How to Get through a Long Recruiting Process
When you’re pursuing a job in the banking industry, the recruiting process is often a lengthy one. In recent years, employers have added new hurdles to clear in the hiring process, including phone screenings and skills and personality tests. According to one recent survey, the standard job interview process has expanded to an average of 23 days — a sizeable increase over the mere 13 days it took just a few years ago.
While companies are fighting a desperate battle to secure the top talent, they must also carefully vet prospective workers to avoid wasting precious resources. The resulting long recruiting periods aren’t always easy to handle. The uncertainty that comes with an extended search often results in stress and anxiety, and can make the process an unpleasant one.
With that in mind, we offer a few tips to help you get through a long recruiting process.
Stay relaxed — and avoid seeming overeager
Perhaps the worst thing a job applicant can do is give off a whiff of desperation. Too often those in the middle of the recruiting process panic when things seem to be progressing more slowly than expected. This, in turn, tempts them into contacting the company to see if everything is in order.
This is a bad idea, generally speaking. It conveys the wrong message by making you seem needy and overeager. It’s better to assume a confident posture letting people know that, while you’re interested in the job, it’s hardly your only option.
This doesn’t mean that you have to maintain radio silence, however. A follow up thank you letter or e-mail — and perhaps a well-placed recommendation from someone inside the company — are always acceptable.
Keep your options open
Maintaining a full roster of potential employment opportunities is one of the best ways to keep yourself from feeling stress during the recruiting process. If you know that you have plenty of of other targets to pursue, you’ll be far less likely to dwell upon one unresolved job opportunity.
The best way to accomplish this? Keep applying for jobs, keep lines of communication with recruiters open and keep refining your professional social media presence. One of the single largest mistakes job hunters make is backing off the search once the interview process begins. You don’t want to put all your eggs in one basket, so to speak. By keeping your options open, you’ll enter negotiations with more leverage — and in a better frame of mind.
Pay close attention to how you’re treated by prospective employers
How a company treats its applicants is a good indication of how its employees are treated. While this isn’t a hard and fast rule, it’s often accurate enough to offer you a good window into working conditions inside the company. If you’re being strung along with little in the way of communication — and treated with bare minimum professional courtesy — the odds are good that the company you’re dealing with views its employees as fungible commodities.
Job seekers who pay close attention to how they’re treated — and balance this information with feedback from other sources — are best positioned to make an informed decision.
Keep sharpening your skills and building your network
Learning new skills or adding to your professional network is another great way to take your mind off an extended recruiting period. By doing so, you make yourself more appealing to employers and widen your circle of contacts.

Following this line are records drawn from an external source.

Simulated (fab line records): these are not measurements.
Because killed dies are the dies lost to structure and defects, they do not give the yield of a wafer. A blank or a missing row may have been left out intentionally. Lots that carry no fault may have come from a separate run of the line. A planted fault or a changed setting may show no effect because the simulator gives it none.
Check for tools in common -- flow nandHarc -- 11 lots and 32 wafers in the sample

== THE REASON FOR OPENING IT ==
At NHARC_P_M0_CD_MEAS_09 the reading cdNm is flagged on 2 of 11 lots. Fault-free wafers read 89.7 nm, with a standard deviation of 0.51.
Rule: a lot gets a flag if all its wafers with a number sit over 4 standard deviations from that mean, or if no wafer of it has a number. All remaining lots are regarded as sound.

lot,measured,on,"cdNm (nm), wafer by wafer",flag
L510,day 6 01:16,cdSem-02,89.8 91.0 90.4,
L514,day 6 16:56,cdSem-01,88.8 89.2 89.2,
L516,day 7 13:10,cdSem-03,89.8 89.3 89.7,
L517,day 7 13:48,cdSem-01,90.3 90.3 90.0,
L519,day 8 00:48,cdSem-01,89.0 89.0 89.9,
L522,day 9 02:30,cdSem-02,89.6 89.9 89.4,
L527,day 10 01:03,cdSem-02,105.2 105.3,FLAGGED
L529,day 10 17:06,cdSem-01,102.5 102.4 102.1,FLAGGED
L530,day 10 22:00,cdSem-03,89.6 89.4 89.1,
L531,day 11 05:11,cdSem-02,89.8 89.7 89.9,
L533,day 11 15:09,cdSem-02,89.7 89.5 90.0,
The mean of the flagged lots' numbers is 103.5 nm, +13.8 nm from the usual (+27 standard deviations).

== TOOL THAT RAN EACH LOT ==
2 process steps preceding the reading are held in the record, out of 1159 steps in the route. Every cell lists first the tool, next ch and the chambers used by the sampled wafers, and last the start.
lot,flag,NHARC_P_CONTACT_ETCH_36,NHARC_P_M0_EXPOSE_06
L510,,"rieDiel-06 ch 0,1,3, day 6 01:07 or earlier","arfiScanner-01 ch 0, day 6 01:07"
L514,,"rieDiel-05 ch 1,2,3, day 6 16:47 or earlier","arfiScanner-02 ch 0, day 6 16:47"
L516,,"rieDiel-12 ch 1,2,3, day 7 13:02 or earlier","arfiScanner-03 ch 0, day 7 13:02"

Just as importantly, maintaining a drive to self-improve will keep your confidence high, even if the length of the recruiting process extends beyond your expectations.
Create your own momentum
There’s one tried and true way to introduce a bit of urgency into a slack recruiting process — get another offer. Companies eager to secure talent will respond quickly if they feel they are about to be outbid. Additionally, another offer acts as a kind of social and professional proof that you’re desirable.
Another benefit: When it’s time to negotiate, having an offer in hand gives you leverage — and a soft landing spot if things don’t work out.
Recruiting processes take longer to resolve than ever. Yet that’s no reason to sit on the sidelines and hope for the best. By following the advice outlined above, you can make the recruiting process more tolerable — and with any luck, considerably more brief.